Thousands of homes have been destroyed and agricultural land siezed during construction
Festivities during the inauguration ceremony of the 'new' Suez Canal in the port city of Ismailia (AFP)
Par MEE staff

At least 2,000 Egyptians have been displaced by the construction of the “New Suez Canal” a project designed to expand the existing Suez Canal between the Red Sea and Mediterranean Sea.

The project, one of the major infrastructure works proposed by Egyptian President Abdel Fatah al-Sisi as a means of boosting the Egyptian economy, was originally scheduled to take three years to complete, though Sisi said it should be done in one.

Not actually a "new" canal, the project - dubbed the Suez Canal Axis - is meant to enlarge the transit capacity of the original canal and increase industrial activity in the area.

Sisi originally set the cost for the project at $8.2 bn.

In a speech about the project he said that “Egyptians will experience a new economic era that will depend on the strength of the people and the project will be owned by Egyptians.”

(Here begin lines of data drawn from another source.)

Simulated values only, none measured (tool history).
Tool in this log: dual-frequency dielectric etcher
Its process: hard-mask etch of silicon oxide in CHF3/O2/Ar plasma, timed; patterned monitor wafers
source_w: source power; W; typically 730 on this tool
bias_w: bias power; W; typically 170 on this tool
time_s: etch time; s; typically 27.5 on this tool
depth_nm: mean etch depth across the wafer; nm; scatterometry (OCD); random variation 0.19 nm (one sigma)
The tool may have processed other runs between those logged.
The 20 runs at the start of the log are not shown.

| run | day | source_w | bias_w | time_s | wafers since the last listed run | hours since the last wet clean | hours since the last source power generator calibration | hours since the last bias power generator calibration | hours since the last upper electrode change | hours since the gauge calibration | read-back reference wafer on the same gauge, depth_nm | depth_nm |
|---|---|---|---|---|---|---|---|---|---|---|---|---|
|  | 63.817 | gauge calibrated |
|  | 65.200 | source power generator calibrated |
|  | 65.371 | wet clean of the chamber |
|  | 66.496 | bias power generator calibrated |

Minister of Manpower Nahed Ashry has stated that “a million job opportunities will be provided through the project and 76,000km on both sides of the Canal will be developed, as well as the reclamation and cultivation of nearly four million acres.”  

However, according to lawyers for citizens displaced by the construction, over 1,000 residential buildings have been destroyed since the beginning of September and agricultural lands have also been confiscated, with no compensation or alternate housing so far provided.

Sherine al-Haddad, a lawyer for the displaced families, told the Egyptian news site Mada Masr that a further 2,000 people could also be displaced by the construction.

“These families were given very little notice prior to their eviction – just around one week – and have not received any concrete form of compensation,” she said.

“Only promises from the officials involved in the New Suez Canal Project.”

She pointed out that the evicted parties had “been residing on these lands for nearly three decades. Thus, by virtue of Egypt’s occupancy regulations and the construction of permanent homes on these lands for more than eight to 15 years (their homes should be) legally recognised as their abodes.”

“Further recognising their residency on these lands are the utility bills that these residents have been paying the governorate of Ismailia over the course of the years and decades in which they have lived there.”

The authorities have justified the demolitions on the basis that the Sinai Peninsula is overwhelmingly owned by the military and the state.

Ibrahim al-Sayyed, a displaced mango farmer from the village of Abtal, was given a 10-day notice to vacate his home and farmland and, though he has found new accommodation, has lost both his home and his source of income.

“My family and I voted for President Sisi, and will vote for him again in the upcoming presidential elections,” he told Mada Masr.

“We support the president and his great national project that will help the economy of the whole country. However, we also want to have homes and farms of our own, as we did just three weeks ago.”

He said he and his relatives looked for employment on the new project but were “turned down when the officials learned that we were displaced from Abtal.”

“In the 1980s, under President Hosni Mubarak, my family and other farming families were encouraged to settle to the east of the canal in Sinai,” he said.

“Now we’ve been pushed back to west of the canal, have been driven from our homes, lands and jobs.”